Hello:
Why the method ‘detect of cv2.dnn_Detection’ consumes more time on the first frame. On quadro K1000 GPU I have more than 2.7s for the first frame and an average of 11ms for 213 frames processed. How it can be reduced?
Are you using the CUDA backend?
YES? I USE OPENCV COMPILED FROM SOURCE ON CUDA.
This my code
net_Detector1 = cv2.dnn.readNet(Weights_file,CFG_file, “darknet”)
net_Detector1.setPreferableBackend(cv2.dnn.DNN_BACKEND_CUDA)
net_Detector1.setPreferableTarget(cv2.dnn.DNN_TARGET_CUDA)
model_Detector1 = cv2.dnn_DetectionModel(net_Detector1 )
model_Detector1.setInputParams(size=size_Detector, scale=1/255, swapRB=True)
It depends on your code. If this is the first call to any CUDA function the delay is from the context creation, if not the delay is a result of the CUDA dnn libraries being loaded.
I use yolov4 and how can we say that it is real time if we have all this latency that is related to the first call and loading of libraries?
I don’t see how initialization cost which is a one off and could for instance happen a year before you perform inference has anything to do with latency or realtime processing.

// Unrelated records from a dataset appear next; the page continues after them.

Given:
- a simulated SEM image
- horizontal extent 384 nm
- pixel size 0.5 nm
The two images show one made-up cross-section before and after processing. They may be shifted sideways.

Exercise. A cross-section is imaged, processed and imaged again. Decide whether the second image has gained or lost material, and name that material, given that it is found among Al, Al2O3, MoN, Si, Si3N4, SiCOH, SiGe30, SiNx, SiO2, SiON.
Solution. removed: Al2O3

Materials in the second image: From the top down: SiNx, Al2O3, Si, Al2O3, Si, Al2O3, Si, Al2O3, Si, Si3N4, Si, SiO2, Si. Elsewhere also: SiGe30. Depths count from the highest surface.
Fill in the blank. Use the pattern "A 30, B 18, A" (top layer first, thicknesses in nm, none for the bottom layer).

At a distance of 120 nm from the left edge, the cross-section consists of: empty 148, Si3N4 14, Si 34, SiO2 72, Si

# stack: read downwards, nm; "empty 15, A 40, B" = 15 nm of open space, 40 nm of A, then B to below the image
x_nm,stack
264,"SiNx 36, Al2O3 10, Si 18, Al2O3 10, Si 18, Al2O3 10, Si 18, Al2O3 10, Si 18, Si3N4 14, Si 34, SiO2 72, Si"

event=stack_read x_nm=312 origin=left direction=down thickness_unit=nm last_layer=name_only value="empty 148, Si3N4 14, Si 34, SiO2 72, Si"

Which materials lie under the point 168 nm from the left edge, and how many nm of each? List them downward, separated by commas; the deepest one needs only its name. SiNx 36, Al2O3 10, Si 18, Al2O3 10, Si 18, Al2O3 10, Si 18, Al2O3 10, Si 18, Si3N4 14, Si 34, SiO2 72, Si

I think first iteration cost because data transfert (weight 246Mbyte ) between CPU and GPU
and may be code compilation too (as opencl)
LOOP 0
Tps cuda :2474.64ms
Tps opencv :401.108ms
[ WARN:0@9.264] global ocl4dnn_conv_spatial.cpp:1923 cv::dnn::ocl4dnn::OCL4DNNConvSpatial<float>::loadTunedConfig OpenCV(ocl4dnn): consider to specify kernel configuration cache directory through OPENCV_OCL4DNN_CONFIG_PATH parameter.
OpenCL program build log: dnn/dummy
Status -11: CL_BUILD_PROGRAM_FAILURE
-cl-no-subgroup-ifp
Error in processing command line: Don't understand command line argument "-cl-no-subgroup-ifp"!
Tps inference :654.125ms
Tps vino :1475.66ms
*******************
LOOP 1
Tps cuda :12.2015ms
Tps opencv :286.404ms
Tps inference :98.1013ms
Tps vino :162.483ms
*******************
LOOP 2
Tps cuda :13.2503ms
Tps opencv :285.352ms
Tps inference :98.0035ms
Tps vino :162.986ms
Initiation is done at the beginning of the code before inference. I’m talking about the time of the inference of the first frame.
Thank you for your reply. I understand that weights are transferred when calling the read function (cv2.dnn.readNet(Weights_file,CFG_file, “darknet”)). and the cv2.dnn_DetectionModel function allows to perform inference directly.
I don’t think so :
net_cuda= dnn::readNet("hed_deploy.prototxt", "hed_pretrained_bsds.caffemodel");
weight are in memory
then you select backend
tpsInference.start();
net_cuda.setPreferableTarget(DNN_TARGET_CUDA);
net_cuda.setPreferableBackend(DNN_BACKEND_CUDA);
tpsInference.stop();
cout << "Tps select cuda :" << tpsInference.getTimeMilli() << "ms" << endl;
tpsInference.reset();
Result is
Tps select cuda :0.0019ms
Then perform a single inference at the begining of the code on a blank frame.
Additionaly run cuda::setDevice(0)
(0 if you only have one GPU) before calling any other cuda code to ensure the context is created before you initialize your network. Then you will know for sure if the delay is from context creation, dnn library loading or a host to device memory copy.